Arlington and Lillian Roads (Jaywalking without I.D.)

by Tim Gilmore, 6/29/2017

Respectfully, Devonte Shipman asks, “What was it that we did wrong, Officer?” This kind of thing has happened to him before. This time, he’s recording it.

Officer J.S. Bolen, courtesy Devonte Shipman

Officer J.S. Bolen walks forcefully toward Vonte and his friend, points his finger and says, “You crossed! Take your camera and point it across there at the red hand. That is ay crosswalk.” He pronounces the word “a” like the name of the letter.

Bolen holds up a finger and says, “One. You weren’t in the crosswalk. Two. There was ay red sign and you both crossed.”

“My bad,” Vonte says.

Bolen’s elbows are out to his sides, his arms across his chest, his palms touching, one up and one down. “That is ay $65 ticket!” he says, then points to his cruiser and demands, “Get to my car!”

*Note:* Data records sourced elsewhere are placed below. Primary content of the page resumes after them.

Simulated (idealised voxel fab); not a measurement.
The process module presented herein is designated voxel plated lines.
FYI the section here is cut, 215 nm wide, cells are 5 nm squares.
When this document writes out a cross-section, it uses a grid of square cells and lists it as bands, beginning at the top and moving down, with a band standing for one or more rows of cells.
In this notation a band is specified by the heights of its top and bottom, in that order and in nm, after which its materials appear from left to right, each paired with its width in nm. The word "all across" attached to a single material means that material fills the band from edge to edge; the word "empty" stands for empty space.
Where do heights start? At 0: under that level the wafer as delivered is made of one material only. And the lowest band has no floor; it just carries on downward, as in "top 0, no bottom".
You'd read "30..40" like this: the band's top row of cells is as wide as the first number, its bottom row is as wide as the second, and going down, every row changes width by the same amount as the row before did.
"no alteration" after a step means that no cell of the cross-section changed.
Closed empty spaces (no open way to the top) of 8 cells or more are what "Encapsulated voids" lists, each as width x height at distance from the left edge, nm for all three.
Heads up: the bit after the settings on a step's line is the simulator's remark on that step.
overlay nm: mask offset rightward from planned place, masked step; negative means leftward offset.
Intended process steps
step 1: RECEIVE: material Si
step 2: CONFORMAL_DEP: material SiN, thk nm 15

Vonte pauses. His surprised “um” stretches across a nervous silence. Being commanded to the police car clearly worries him, and in corroboration of Vonte’s concern, Bolen says, “You are being legally detained.”

2.

For years, residents have called this or nearby parts of Arlington “Sin City.”

Yesterday’s suburb-become-today’s inner-city, this stretch of Arlington is probably the emptiest urban district in Jacksonville. Block after block, 1950s and ’70s strip malls—beige, faded and sickly yellows and browns—stand empty.

Their only virtue, once, was they were new, and now they’re not. As urban neighborhoods revive, the first suburban circles built to escape the city now collapse under the weight of their own emptiness.

Operating in the few functioning storefronts in these strung-out strip malls, like the randomly spaced teeth in a mostly rotten mouth, are a plasma donation center, bail bonds offices, UHIP United House in Prayer, a half dozen storefront churches, as many barbershops, and a baker’s dozen liquor stores.

At two in the afternoon, people lie scattered and unconscious behind empty strip malls named Arlington Plaza and Arlington Village and the abandoned Christ Resurrection Power Assembly. An emaciated man with no legs sinews his wheelchair back and forth across the intersection of the Arlington Expressway Service Road and Arlington Road North. He wears a straw cowboy hat with the whole crown gone, no shirt, and a bicycle’s inner tube wrapped around one shoulder.

A city abhors a vacuum. Though it fills the void with junkies overdosing on the back steps of abandoned evangelical churches, it also permits black kids who graduated recently from Englewood or Terry Parker High Schools to walk across the street.

The city—an ecosystem after all—an ecosystem that constitutes its own organism—a live and functionally evolving animal—permits it. The Jacksonville Sheriff’s Office may not.

3.

Officer J.S. Bolen, courtesy Devonte Shipman

Bolen’s become increasingly agitated. The hand gestures evince more anger. While saying, “If you don’t [get to my car], you are disobeying ay direct order, and I will put you in jail,” he points, jabs his index finger and chops at the air.

Vonte asserts himself, though his tone is still polite: “That’s against the law right there.”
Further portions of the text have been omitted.